Shared Runners slowness at 2017-12-18 07:00-12:00 UTC
At 2017-12-18 ~11:30 UTC we've noticed that pending jobs queue is very big and received first reports that jobs are staying in pending
stage for much longer than usual.
After a quick investigation we found, that Docker Machine - for some reason - have problems with provisioning new autoscaled machines. The problem seemed to be related to how Docker Machine uses DigitalOcean API. To resolve the issue for our users we've enabled our backup Shared Runners in GCE. Jobs started to be slowly processed, and at 2017-12-18 ~12:00 UTC the pending jobs queue went down from 1.3K to 250 jobs.

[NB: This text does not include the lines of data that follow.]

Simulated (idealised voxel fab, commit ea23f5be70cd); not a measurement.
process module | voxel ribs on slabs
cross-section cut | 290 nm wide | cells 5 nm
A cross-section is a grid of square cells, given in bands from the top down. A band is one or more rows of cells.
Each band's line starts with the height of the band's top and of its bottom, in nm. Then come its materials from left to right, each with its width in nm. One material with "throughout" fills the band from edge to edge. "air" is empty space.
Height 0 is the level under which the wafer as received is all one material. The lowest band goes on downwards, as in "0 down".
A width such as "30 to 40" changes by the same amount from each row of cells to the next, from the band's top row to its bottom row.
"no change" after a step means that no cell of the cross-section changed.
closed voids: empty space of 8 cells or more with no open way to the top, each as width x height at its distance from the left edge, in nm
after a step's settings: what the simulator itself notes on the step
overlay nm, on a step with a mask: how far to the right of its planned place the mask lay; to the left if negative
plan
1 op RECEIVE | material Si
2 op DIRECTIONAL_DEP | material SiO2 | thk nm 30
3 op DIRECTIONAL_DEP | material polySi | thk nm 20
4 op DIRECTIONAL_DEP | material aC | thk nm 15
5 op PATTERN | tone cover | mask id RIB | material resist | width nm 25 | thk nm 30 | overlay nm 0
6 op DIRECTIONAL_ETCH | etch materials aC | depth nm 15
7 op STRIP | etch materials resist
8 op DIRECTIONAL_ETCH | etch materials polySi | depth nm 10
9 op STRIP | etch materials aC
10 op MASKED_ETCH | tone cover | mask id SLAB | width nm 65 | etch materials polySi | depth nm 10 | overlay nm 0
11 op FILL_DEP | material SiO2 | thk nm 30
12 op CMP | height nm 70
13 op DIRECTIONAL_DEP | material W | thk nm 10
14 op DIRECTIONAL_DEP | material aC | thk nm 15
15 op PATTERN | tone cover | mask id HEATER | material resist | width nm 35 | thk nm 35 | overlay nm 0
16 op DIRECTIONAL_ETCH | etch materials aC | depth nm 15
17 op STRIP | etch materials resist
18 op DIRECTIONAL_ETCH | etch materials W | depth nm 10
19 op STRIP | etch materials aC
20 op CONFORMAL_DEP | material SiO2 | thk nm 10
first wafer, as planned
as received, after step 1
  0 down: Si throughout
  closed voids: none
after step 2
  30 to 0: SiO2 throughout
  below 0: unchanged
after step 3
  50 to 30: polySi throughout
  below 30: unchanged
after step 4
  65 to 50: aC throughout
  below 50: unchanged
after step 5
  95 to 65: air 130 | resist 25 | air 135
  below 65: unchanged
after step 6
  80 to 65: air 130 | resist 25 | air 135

After this we were still looking for the root cause of the problem, but without success. After asking cloud provider support for help, and providing all data that we were able to get from our logs, we've been assured that everything looks fine. At the same time the only explanation coming from our logs was that the problem was caused by the cloud API. Together we've concluded that it needs to be some strange edge case caused by how Docker Machine handles DigitalOcean's API.
Unfortunately the problem disappeared before we were able to provide verbosed logs of Docker Machine's output.
At 2017-12-18 ~15:00 UTC machines provisioning got back to normal. After next few hours we've disabled GCE Shared Runners.